Resume Resumed
I absolutely hate working on my resume. I’m more of a cover page kind of person. In my lifetime, the resume has become so overly complicated that I just didn’t know where to start. So I talked to a friend who knows all about how to write “good” resumes and she let me know that mine was horrible. It’s been a long time since I had seen that many red marks on something I had written.
However, the more she explained all of the places where I had gone wrong the more I started to understand this Matrix level puzzle. My mistake was that I was just listing all of my roles and responsibilities instead of stating why an organization should want to hire me. I wasn’t telling the story of me, I was just rifling off my accomplishments. Imagine going to a storytelling show and the person on stage just starts saying words that seem to be grouped by category. You would leave that venue as fast as possible.

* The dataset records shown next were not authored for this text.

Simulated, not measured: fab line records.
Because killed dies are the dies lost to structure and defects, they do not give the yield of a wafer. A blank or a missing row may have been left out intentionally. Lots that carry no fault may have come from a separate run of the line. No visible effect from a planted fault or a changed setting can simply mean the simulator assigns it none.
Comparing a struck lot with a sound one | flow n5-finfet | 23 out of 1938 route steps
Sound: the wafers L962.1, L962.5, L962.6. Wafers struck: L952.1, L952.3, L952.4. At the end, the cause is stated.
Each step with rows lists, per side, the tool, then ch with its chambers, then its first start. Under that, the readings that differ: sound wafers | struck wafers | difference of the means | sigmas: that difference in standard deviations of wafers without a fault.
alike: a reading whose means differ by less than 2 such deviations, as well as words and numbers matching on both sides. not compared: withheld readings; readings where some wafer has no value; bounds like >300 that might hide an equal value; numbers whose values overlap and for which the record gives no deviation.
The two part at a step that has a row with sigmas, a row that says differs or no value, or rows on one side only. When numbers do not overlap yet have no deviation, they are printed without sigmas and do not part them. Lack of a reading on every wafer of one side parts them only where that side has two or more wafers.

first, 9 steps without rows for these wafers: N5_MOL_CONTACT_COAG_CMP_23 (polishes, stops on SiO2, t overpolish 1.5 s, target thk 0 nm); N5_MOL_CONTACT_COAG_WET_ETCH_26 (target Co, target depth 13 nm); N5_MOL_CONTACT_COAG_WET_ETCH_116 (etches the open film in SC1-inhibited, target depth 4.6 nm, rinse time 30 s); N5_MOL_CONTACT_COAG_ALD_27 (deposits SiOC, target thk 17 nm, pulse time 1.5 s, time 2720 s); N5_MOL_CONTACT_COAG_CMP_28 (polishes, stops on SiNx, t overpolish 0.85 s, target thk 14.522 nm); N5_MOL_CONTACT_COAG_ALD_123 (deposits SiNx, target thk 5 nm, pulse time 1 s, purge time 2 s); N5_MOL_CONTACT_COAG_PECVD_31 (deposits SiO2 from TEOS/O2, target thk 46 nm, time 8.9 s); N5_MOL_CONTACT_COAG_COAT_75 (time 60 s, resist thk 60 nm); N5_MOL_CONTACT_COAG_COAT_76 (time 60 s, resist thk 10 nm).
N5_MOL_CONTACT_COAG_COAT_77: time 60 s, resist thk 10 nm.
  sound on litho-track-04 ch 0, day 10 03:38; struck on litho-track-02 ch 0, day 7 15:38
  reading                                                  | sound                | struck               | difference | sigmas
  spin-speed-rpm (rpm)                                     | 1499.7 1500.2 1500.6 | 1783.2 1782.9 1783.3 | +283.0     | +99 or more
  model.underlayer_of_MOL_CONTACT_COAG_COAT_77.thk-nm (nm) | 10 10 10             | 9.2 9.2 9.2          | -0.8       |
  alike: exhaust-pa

As someone who at times hires new employees you’d think I would have figured this out on my own but I didn’t. The resumes that I tend to gravitate toward are the ones that read more like a story rather than a roll-call. This also makes sense why I enjoy writing cover letters more than resumes. I still don’t have the art of resume writing down completely but my entire perspective has shifted on the process of writing them. From now on I will approach writing them like I approach preparing a short story. I have a limited amount of time to grab and keep the attention of the audience and I hope they are still with me at the end.
All that said, what do resumes actually do? That’s a real question. Why have we not evolved past them yet?